I recently attended the Kenya Model United Nations Conference, where I represented Albania in the Economics and Finance Committee also known as committee two of the UN General Assembly. That being said I feel it is my responsibility to bring to your attention an interesting economic dispute between Kenya and her East Africa neighbor Tanzania. Let’s start from the beginning shall we.
It all began back in the 1960s when the two neighboring states gained their independence from Great Britain. Upon gaining independence, the two nations adopted differing economic policy. While Kenya under President Jomo Kenyatta, (who interestingly was the father of the current president), opting for a more capitalist approach, Tanzania opted for a socialist or communist approach. The results of the two economic policies were distinct to say the least. The so called “Ujamaa” (Swahili for togetherness) policy adopted by Tanzania’s founding president Mwalimu (Swahili for teacher) Julius Nyerere failed disastrously. In his defence though, President Nyerere left a socially cohesive country. On the other hand Kenya’s free market approach made it the biggest non-mineral economy in sub-Saharan Africa. However, this approach despite its successes did not come without a price, notably high levels of income inequality.

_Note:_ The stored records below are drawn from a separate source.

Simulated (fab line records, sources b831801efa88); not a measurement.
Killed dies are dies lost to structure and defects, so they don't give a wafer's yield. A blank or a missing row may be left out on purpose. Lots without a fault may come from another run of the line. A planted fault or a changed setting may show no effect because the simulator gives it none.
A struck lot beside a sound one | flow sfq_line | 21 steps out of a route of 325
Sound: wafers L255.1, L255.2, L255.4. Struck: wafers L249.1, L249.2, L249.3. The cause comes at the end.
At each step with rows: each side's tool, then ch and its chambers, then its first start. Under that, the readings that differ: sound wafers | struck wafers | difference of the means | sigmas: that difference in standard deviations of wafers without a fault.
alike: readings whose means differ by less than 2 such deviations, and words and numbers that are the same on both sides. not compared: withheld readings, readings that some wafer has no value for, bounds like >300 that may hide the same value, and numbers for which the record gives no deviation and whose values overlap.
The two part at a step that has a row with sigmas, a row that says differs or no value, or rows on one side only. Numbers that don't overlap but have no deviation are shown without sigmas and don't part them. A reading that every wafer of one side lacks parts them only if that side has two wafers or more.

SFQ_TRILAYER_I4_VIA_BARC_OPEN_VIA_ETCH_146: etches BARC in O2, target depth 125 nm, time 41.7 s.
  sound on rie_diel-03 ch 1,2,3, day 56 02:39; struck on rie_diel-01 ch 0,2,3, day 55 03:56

In 1967 the governments of Kenya, Uganda and Tanzania entered in to a treaty that established the East African Community. Unfortunately, due to disagreements between the three neighbors notably disagreements between Tanzania and Uganda over Tanzania’s involvement in the toppling of the dictatorship government of Idi Amin, the Community collapsed in 1977.
The East Africa Community was re-established in 1993. Today, the community is comprised of Kenya, Uganda, Rwanda, Burundi, Tanzania and South Sudan. In recent times, the two economic powerhouses of East Africa have been lodged in a bitter battle of economic supremacy. It cannot be said when this battle for economic supremacy began, however, it can be attributed to a number of factors.
Number one is the apparent marginalization of Tanzania by other East African nations. In 2011, the governments of Kenya, Uganda, Rwanda and South Sudan, entered in to an agreement that would see them build a railway line from Kenya’s port city of Lamu all the way to Juba (the Capital city of South Sudan). This agreement also included the construction of an oil pipeline from South Sudan to the port town of Mombasa. To add on to this the agreement also entailed the construction of a mega highway connecting the four countries. Interestingly, Tanzania was conspicuously left out of the agreement.
Once completed the billion dollar project, whose construction is underway, will be a big blow to Tanzania, which is currently in the process of constructing a new port. The new port was to rival Kenya’s port in Mombasa. Due to years of mismanagement and corruption, the Mombasa port had become inefficient and Rwanda, Uganda and South Sudan had expressed their dissatisfaction of the port facility. Tanzania’a Bagamoyo port was going to be the solution that would render the port of Mombasa in Kenya redundant. Sensing danger, President Uhuru Kenyatta of Kenya went on a charm offensive and managed to win back the trust of the other four members of the community, something that the Kikwete administration did not like.
To further worsen the situation, Tanzania planned to construct a highway that would cut through the Serengeti National Park. The plan was opposed by environmentalist’s world wide. To better understand the situation, we have to consider the significance of Serengeti National Park to Kenya’s tourism economy. The Serengeti National Park is connected to the Maasai Mara National park in Kenya and every year herds of zebras and wildebeests migrate from Maasai Mara to Serengeti and vise versa. This great migration attracts thousands of tourists to Kenya and was even added on the list of the wonders of the world
The construction of the highway would have affected the migration, which is one of Kenya’s major tourist attractions, and thus would have meant a dent on Kenya’s economy.
Currently, both nations are not allowing tour vans from each other in their territory. Thus, tour vans from Tanzania are not allowed in the Maasai Mara and the same goes for Kenyan tour vans in the Serengeti. Additionally, Tanzania has cut down weekly flights from Kenya from 42 to 14. The Parliament of Tanzania recently passed a Law that bars foreigners from holding jobs that native Tanzanians are capable of doing.
Economists opine that Kenya is set to loose the most from the deteriorating relations as in 2013, Tanzania imported goods worth 40 billion shillings from Kenya.This ongoing economic row is one worth debating.